Shabazz Napier's perfect ending puts UConn on top of college basketball

Shabizz Napier

It was not a perfect night for Connecticut star guard Shabazz Napier. It was a perfect ending to a career that started perfectly. Could he have asked for a whole lot more?

None of the spectacular players in UConn’s impressive recent history achieved what Napier did Monday night at AT&T Stadium. Not Ray Allen or Rip Hamilton, who were seated just behind the media table: Hamilton in a chair next to Hall of Fame coach Jim Calhoun, Allen too wired to stay in his seat. Not Kemba Walker, who was Napier’s teammate when the Huskies won the NCAA Championship three years ago.

Only Napier is a two-time title-winning All-American, a pinnacle he reached with the Huskies’ 60-54 victory over Kentucky, Napier scoring 22 points and grabbing six rebounds to offset the four turnovers that slightly marred his brilliant performance.

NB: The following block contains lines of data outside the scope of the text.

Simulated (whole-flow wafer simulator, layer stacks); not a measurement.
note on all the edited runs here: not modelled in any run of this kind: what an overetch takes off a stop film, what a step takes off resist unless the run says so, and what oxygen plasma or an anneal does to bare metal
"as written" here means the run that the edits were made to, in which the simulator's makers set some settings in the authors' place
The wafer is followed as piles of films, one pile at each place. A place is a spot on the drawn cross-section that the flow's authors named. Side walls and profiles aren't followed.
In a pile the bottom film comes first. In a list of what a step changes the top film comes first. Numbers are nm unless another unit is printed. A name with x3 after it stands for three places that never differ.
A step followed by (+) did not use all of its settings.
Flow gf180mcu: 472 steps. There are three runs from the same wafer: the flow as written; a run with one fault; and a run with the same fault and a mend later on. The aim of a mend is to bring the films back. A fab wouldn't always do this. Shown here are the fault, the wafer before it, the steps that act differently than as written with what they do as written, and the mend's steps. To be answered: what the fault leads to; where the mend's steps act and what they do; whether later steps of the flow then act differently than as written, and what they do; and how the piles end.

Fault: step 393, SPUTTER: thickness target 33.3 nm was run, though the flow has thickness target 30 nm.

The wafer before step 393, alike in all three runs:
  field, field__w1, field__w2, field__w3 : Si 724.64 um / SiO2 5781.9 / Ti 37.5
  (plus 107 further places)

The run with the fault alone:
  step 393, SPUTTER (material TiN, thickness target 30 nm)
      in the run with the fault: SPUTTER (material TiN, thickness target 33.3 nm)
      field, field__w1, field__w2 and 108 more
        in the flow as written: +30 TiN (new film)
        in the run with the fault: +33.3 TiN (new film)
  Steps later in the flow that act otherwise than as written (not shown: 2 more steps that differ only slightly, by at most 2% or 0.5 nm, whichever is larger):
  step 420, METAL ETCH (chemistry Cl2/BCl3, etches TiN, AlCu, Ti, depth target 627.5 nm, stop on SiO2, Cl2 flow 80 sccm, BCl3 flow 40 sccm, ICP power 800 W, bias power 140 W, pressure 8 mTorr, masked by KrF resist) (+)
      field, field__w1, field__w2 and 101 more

The Huskies won their surprising championship, the fourth in their history and first as a member of the new American Athletic Conference, by jumping to an early lead against the wobbly Wildcats and then never surrendering that advance once Kentucky found its footing.

Kentucky fought from a 48-39 deficit with 11:02 left to trail by only a point less than three minutes later, an 8-0 surge that was fueled by a monstrous driving dunk by Young.  That was as close as it would get however, as Kentucky struggled terribly from the foul line and UConn made just enough shots to remain in front.

When Randle missed one of his driving lefty runners with 2:20 left, rolling it off the rim instead of knocking it down as he usually would, it became apparent this championship would belong to UConn, which ended the regular season with an 81-48 loss at Louisville but conquered Kentucky’s other team in the last game anyone would play in the 2013-14 season.

Kentucky chose in its pregame planning to deal with the problem presented by Connecticut’s ball-screen game by switching defenders each time one was set. That often left a big man such as Dakari Johnson or Julius Randle guarding Napier or Ryan Boatright. Napier chose to test this by pulling on deep threes rather than going by the big man in front of him. It didn’t work the first time. It did the second. And, you know, 50 percent shooting on 3-pointers is pretty good.

Kentucky’s issues early on were not limited to tactical choices. There was the same sense evident early in the Louisville Sweet 16 game, when the Wildcats looked as though they wanted to be anywhere else than at the center of this vast stage.

The Wildcats were outrun – not because UConn was necessarily faster, but because its players were running harder. Randle in particular seemed frozen more than usual. He scored only 10 points and grabbed a mere 6 rebounds, ball-watching instead of crashing the boards in his customary manner.

The Wildcats were outgunned – in part because Napier is terrific, but also because UK’s shooters were feeling the pressure brought on by an inability to find or create gaps in the UConn defense.

The Wildcats were outexecuted – and it appeared to be a matter of the nervous reaction engendered by playing with title-game pressure. Several of UConn’s key players, most notably Napier, appeared in a title game three years earlier and won it. The closest UK’s guys had come to the championship game was the semifinal they played two days earlier.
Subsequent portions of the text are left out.